Another prefers to push the follower and half of the frame to one side of the hive and allow the bees to build one thick comb in the center to enable the operator to have one place of easy access.

Still another prefers to leave out the followers and allow the bees to build a thick comb at the side of the hive; but they generally build in a one-sided slab of honey that is attached to the side of the hive and then bridged across.

You see in every case they entirely lose the Hoffman feature. Many people have a great deal of trouble with the hive-follower, and some entirely condemn it.

Because the ten-frame hive as put upon the market is made so a follower can not be used, is that any thing against the follower? Because some people push the follower over against the side of the hive and allow the bees to glue it fast there, is that any thing against the follower? In the one case it's because the manufacturer does not allow enough room to use a follower, and in the other case the operator doesn't know how to use a good thing when he has it.

I know of many bee-keepers who work for comb honey, and it matters not what kind of hive or frame they have; if you want to examine one of their colonies you need a kit of burglar tools and the patience of Job to get into one of them at all.

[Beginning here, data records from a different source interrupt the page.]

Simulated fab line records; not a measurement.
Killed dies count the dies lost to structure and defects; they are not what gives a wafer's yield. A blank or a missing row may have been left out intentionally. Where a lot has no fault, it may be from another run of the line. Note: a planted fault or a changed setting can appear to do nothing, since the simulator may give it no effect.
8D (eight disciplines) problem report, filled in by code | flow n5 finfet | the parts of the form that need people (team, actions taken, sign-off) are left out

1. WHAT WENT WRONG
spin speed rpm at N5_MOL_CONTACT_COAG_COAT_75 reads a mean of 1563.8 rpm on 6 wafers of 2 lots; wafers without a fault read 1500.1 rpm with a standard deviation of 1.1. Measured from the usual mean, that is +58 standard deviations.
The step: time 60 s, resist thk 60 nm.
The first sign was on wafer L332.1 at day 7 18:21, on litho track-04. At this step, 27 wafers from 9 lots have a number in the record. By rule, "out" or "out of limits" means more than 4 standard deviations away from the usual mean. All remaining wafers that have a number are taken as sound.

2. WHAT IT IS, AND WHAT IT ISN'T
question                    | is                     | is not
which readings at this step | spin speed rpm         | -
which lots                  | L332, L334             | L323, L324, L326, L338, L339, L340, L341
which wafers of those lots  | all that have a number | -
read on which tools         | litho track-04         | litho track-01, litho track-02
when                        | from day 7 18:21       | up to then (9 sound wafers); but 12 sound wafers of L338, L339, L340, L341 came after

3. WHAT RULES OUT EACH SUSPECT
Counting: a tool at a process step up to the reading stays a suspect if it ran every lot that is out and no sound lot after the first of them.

Why do not bee-keepers, it matters not whether they are large or small producers, put their fixtures, their whole plant, it may be called, in working order at least once a year? What would be thought of a manufacturer who would allow the sawdust, bark, and edgings to fill up among his belts and wheels and stay there year after year? or the railroad companies who would allow the brakes on the cars to go dragging, and grass and weeds to grow across the tracks? There is a difference between fussiness and good order; but every bee-keeper should put his whole fixtures in good working order every spring.

There is one way and only one way to have Hoffman frames satisfactory - that is, to have the combs built with the follower properly adjusted, and the hive sitting level; then, ever afterward, properly adjust the frames and follower after each and every manipulation so as to retain the Hoffman feature, which is, accurate spacing.

[As I remember, Mr. J. A. Green and the others who have criticised the Hoffman frame have not complained of it because the principle was not right, but because, in the hands of the inexperienced or careless, it was not handled properly, and therefore was not so good a frame as the ordinary unspaced frame of the Langstroth type.

You emphasize very clearly that there is a right way and a wrong way to handle the Hoffman frame, and certainly three-fourths of the trouble with the follower may be eliminated if it is left up against the frame and not against the side of the hive.

It is difficult to make a really good thing fool-proof; but I have always felt that the Hoffman frames came nearer to that desideratum than any loose, unspaced frame that was ever devised. It can not be spaced too close, although it may be spaced too wide. In the ten-frame hive there can not be much variation. It must come pretty nearly right. In the eight-frame it will be spaced equally correct providing a follower is used. It can not be any other way. My observation has always been that the inexperienced and careless would space the unspaced frames too close together, with the result that nearly half the capacity of the brood-nest was put out of commission.

I have long since learned that we of the common herd can not get what we want by trying to influence manufacturers; but if I were on a committee to change the Hoffman frame I would only suggest making the endbars square on both edges, and would insist The fact is, upon retaining the short rest. bee-keepers need fixing over much more than does the Hoffman frame. El Dorado Spring, Mo.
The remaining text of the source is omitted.